St. Patrick’s Day, Bowne House, and the Role of the Irish in American history

by Rosemary S. Vietor, Vice President; Edited by Charlotte Jackson, Archivist

Happy St. Patrick’s Day to all!

Bowne House is celebrating the contributions made to America by the Irish with a series of posts about Ireland’s connections to the Bowne family and to the history of New York.


PART ONE:

Detail of a stained glass window in Saint Patrick Church (Junction City, Ohio) depicting Saint Patrick holding a shamrock. Photo by Nheyob, 2015. CC BY-SA 4.0.

St. Patrick’s Day is celebrated on March 17. It commemorates the Irish saint who is venerated (worshiped) as a saint in the Catholic and Lutheran faiths, the Church of Ireland – part of the Anglican Communion – and in the Eastern Orthodox Church. Saint Patrick was a fifth century Christian missionary who is credited with bringing Christianity to Ireland. March 17th is reputed to be the day he died, not the date of his birth, which is unknown.

According to legend, St. Patrick is responsible for driving snakes (which as serpents, were viewed as symbols of evil) from Ireland and indeed, Ireland today has no snakes. Patrick may have come from England, but he did arrive in Ireland, where he served as a bishop and preached Christianity to the native Irish population. By the 17th century, his legend was already entrenched in Irish lore.

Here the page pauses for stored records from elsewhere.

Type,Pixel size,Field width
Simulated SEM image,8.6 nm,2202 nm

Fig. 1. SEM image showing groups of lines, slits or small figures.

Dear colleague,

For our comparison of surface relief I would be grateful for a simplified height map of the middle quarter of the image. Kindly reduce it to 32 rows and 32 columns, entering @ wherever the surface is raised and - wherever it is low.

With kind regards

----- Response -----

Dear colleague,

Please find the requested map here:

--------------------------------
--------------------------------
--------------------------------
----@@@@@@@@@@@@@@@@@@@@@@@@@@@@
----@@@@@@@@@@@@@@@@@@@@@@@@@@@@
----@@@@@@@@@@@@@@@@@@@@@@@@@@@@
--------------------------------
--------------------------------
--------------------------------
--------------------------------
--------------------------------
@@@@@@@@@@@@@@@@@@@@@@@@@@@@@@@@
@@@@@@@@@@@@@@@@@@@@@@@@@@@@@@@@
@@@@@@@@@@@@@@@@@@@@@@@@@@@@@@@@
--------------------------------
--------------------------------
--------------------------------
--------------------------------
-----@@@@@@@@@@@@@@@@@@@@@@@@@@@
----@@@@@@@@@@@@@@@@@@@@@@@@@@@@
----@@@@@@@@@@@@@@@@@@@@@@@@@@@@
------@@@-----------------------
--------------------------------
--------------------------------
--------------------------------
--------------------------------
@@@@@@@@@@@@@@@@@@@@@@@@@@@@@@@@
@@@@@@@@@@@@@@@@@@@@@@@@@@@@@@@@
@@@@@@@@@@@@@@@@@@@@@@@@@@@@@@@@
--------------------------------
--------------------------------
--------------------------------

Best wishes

The Bowne connection to Ireland dates to the 17th century, when both John and Hannah Bowne visited Ireland and were visited by Irish Quakers in America. Ireland had a growing Quaker presence dating from 1654, when an Englishman named William Edmundson founded the first Meeting in County Antrim. John Bowne visited Dublin during his exile, and Hannah preached at Quaker meetings throughout the country in the 1670s. There may have been multiple visits by the Bownes to Ireland. Centuries later, their descendants would live alongside the 19th-century Irish diaspora in Flushing.

Map of Ireland by Johannes Jansson, 1646.

Map of Dublin by John Speed, 1610; Reprint of 1896. From the British Library.